ARM64 PCS - Procedure Call Standard

In this article we'll introduce the basic concepts of AAPCS (AArch64 PCS), including program flow, function/subroutine and the Procedure Call Standard.

aapcs32 / aapcs64 | 6 The Base Procedure Call Standard

abbrev of ABI Standards:

SHORTCUT	MEANING
AAPCS	Procedure Call Standard for the Arm Architecture
СРРАВІ	The C++ ABl for Arm Architecture
EHABI	Exception Handling ABl for the Arm Architecture
AAELF	ELF for the Arm Architecture
AADWARF	DWARF for the Arm Architecture
RTABI	Runtime ABI for the Arm Architecture
CLIBABI	The C Library ABI for the Arm Architecture
ВРАВІ	The Base Platform ABI for the Arm Architecture
PSABI	Processor Specific Application Binary Interface

Learn the architecture - A64 Instruction Set Architecture Guide | 27. Procedure Call Standard

The Arm architecture places few restrictions on how general purpose registers are used. To recap, integer registers and floating-point registers are general purpose registers. However, if you want your code to interact with code that is written by someone else, or with code that is produced by a compiler, then you need to agree rules for register usage. For the Arm architecture, these rules are called the Procedure Call Standard, or PCS.

Program flow#

Learn the architecture - A64 Instruction Set Architecture Guide | 22. Program flow & 26. Function calls

Ordinarily, a processor executes instructions in program order. This means that a processor executes instructions in the same order that they are set in memory. One way to change this order is to use branch instructions. Branch instructions change the program flow and are used for loops, decisions and function calls.

When calling a function or sub-routine, we need a way to get back to the caller when finished. Adding an L to the B or BR instructions turns them into a branch with link. This means that a return address is written into LR (X30) as part of the branch.

There is a specialist function return instruction, RET. This performs an indirect branch to the address in the link register.

RET

Why do we need a special function return instruction? Functionally, BR LR would do the same job as RET. Using RET tells the processor that this is a function return. Most modern processors, and all Cortex-A processors, support branch prediction. Knowing that this is a function return allows processors to more accurately predict the branch.

Calling subroutines#

ARM 64-Bit Assembly Language | 5 Structured programming - 5.4 Subroutines

A subroutine is a sequence of instructions to perform a specific task, packaged as a single unit. Depending on the particular programming language, a subroutine may be called a procedure, a function, a routine, a method, a subprogram, or some other name. Some languages, such as Pascal, make a distinction between functions and procedures. A function must return a value and must not alter its input arguments or have any other side effects (such as producing output or changing static or global variables). A procedure returns no value, but may alter the value of its arguments or have other side effects.

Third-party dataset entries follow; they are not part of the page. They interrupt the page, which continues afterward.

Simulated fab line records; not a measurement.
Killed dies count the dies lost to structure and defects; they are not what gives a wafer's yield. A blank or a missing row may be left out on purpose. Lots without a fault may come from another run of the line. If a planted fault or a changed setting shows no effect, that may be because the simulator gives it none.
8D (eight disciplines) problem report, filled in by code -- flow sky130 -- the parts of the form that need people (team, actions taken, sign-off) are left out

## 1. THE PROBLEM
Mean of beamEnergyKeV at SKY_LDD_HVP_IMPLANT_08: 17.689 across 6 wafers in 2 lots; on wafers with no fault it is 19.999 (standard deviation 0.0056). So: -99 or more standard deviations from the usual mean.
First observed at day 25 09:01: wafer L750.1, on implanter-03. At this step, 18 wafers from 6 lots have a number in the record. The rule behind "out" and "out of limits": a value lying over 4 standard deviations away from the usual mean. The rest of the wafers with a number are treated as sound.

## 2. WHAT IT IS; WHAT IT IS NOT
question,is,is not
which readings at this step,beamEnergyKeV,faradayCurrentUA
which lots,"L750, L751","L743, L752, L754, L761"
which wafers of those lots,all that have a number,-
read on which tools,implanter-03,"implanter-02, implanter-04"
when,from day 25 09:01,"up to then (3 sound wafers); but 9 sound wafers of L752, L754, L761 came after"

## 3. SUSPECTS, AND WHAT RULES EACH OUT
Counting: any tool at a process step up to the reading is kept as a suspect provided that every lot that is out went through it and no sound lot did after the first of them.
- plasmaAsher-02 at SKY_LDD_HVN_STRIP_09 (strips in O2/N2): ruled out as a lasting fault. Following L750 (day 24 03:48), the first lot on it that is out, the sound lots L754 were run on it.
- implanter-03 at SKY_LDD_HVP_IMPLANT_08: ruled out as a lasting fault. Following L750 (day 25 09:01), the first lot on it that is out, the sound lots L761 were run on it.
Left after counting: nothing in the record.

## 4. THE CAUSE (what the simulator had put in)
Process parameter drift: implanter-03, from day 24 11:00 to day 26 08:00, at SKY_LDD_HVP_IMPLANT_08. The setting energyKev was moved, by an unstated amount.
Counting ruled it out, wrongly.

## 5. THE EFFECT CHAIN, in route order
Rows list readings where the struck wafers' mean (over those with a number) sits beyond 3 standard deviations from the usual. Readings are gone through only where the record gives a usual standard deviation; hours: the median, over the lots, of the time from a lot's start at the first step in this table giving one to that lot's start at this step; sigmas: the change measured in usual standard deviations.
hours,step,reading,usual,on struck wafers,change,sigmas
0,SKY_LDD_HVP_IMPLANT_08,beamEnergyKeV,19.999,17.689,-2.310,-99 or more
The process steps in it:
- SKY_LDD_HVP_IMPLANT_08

Other languages, such as C, make no distinction between procedures and functions. In these languages, functions may be described as pure or impure. A function is pure if:

the function always evaluates the same result value when given the same argument value(s), and
evaluation of the result does not cause any semantically observable side effect or output.

The first condition implies that the function result cannot depend on any hidden information or state that may change as program execution proceeds, or between different executions of the program, nor can it depend on any external input from I/O devices. The result value of a pure function does not depend on anything other than the argument values. If the function returns multiple result values, then these two conditions must apply to all returned values. Otherwise the function is impure. Another way to state this is that impure functions have side effects while pure functions have no side effects.

Assembly language does not impose any distinction between procedures and functions, pure or impure. The assembly language will provide a way to call subroutines and return from them. It is up to the programmer to decide how to pass arguments to the subroutines and how to pass return values back to the section of code that called the subroutine. Once again, the expert assembly programmer will use these structured programming concepts to write efficient, readable, debugable, and maintainable code.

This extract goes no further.